Board members have debated transfer rules since September, including various proposals to eliminate or loosen restrictions on athletes switching teams. Those proposals generated significant resistance, including near-unanimous opposition from school administrators and prep sports representatives.

But in a debate Monday, board members determined that their priorities — student privacy, appellate procedures, clear transfer guidelines for families — could be achieved through a combination of existing policies, state law and collaboration with the Utah High School Activities Association (UHSAA), which oversees extracurricular programs, including athletics.

The board exercised the equivalent of a pocket veto Monday, allowing the more controversial elements of its new rules to expire without taking formal action.

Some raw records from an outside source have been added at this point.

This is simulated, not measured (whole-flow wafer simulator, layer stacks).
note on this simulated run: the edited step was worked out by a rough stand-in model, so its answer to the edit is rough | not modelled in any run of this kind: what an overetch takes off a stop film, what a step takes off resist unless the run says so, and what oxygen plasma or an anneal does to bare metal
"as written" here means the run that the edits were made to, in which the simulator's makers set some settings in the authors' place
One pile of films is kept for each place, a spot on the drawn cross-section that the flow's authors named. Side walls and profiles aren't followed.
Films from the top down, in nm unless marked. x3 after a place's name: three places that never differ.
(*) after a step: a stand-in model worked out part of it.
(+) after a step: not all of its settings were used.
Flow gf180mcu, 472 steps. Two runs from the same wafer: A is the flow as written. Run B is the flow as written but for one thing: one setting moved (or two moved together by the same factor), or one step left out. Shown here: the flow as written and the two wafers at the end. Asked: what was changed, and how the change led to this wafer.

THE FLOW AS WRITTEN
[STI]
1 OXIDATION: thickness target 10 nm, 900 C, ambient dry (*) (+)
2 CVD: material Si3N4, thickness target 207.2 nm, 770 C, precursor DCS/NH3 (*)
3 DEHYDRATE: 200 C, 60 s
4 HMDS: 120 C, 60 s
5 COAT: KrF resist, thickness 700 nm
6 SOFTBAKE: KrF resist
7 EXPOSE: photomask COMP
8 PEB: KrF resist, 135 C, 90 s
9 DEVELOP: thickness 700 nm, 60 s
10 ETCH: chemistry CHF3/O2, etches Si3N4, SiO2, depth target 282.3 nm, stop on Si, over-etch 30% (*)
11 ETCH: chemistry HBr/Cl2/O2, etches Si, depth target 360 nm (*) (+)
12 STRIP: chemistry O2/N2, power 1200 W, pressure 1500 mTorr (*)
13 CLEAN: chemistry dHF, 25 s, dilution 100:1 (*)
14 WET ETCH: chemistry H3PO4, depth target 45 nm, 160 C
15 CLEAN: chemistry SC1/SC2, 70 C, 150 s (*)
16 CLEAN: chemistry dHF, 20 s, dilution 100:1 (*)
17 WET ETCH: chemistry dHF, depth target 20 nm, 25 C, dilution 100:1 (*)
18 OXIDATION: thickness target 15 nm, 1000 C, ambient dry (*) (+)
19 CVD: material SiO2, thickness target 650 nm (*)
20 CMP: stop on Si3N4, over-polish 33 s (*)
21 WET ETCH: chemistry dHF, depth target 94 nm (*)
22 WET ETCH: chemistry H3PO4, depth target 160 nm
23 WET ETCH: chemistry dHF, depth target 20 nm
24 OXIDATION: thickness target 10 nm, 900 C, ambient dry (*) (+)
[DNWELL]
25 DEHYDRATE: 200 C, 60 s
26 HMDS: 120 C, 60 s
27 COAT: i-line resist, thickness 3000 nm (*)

"We don't need a whole separate rule," said board member Jennifer Graviet. "We don't need to have the redundancy."

The issue of transfer rules was raised in September, when the school board debated a policy that would prohibit public schools from joining the UHSAA unless the association abandoned its restrictions on student-athletes switching teams.

Those restrictions were seen by some school board members as contradictory to Utah's open enrollment laws, which allow students to enroll at any time in any public school that has available room.

The athlete community objected, citing concerns like inappropriate recruiting and a decline in sportsmanship through the proliferation of dynasty programs or star athletes abandoning their teammates due to losing records or bench time.

The association's leaders also questioned the need for the state school board to insert itself into the governance of extracurricular sports in lieu of UHSAA's board of trustees, which is composed of representatives from member schools.

The school board dropped its transfer rules in September, instead voting for a policy that required coaches to be trained on the prevention of bullying and sexual abuse.

But in December — with the majority of the elected board members scheduled to be replaced in January — the policy was revised to mandate the creation of an appellate body and allow unlimited transfers at the subvarsity level.

"Maybe we overstepped a little bit," board member Joel Wright said Monday. "But that is because [the UHSAA] did not collaborate very well."

After new school board members were sworn in, the December revisions were put on hold while lawmakers debated HB413 — a bill that would create an appellate body for the UHSAA, place the association under Utah's open meetings and records act, and trim the association's board from 32 members to 15.

Lawmakers approved the bill, which awaits the governor's consideration.

Because the school board had voted to hold its revisions, it would need to approve a reinstatement before May 1 to implement the changes. The full board is not scheduled to meet before that deadline passes.

The board considered a full repeal of the policy, including the initial version approved in September, but that measure was one vote shy of passage.

Board member Carol Lear said Monday that the policy was "conceived in a vacuum" and argued that it would be better to start from scratch.

"I have an aversion to the rule, right from the beginning," Lear said. "I think the appropriate thing to do is repeal it."

But other board members, like Spencer Stokes, said it would be best to keep the initial elements intact until issues like student privacy could be dealt with in other areas of school board policy.

"These things can be addressed in other rules, but they aren't," Stokes said. "Until they are, I think that we ought to leave them here."

Rob Cuff, the UHSAA's executive director, said the association's board is considering changes to its bylaws, including the size of its board of trustees and a series of criteria for permitted athlete transfers.

He said those criteria — like the relocation of a student's family, a change in guardianship or incidents of bullying at a student's original school — would likely mirror some of the changes suggested by the Board of Education.

"We'll look at it item by item," Cuff said of the repealed policy. "Our board has already moved forward in trying to govern ourselves in a way that is member driven."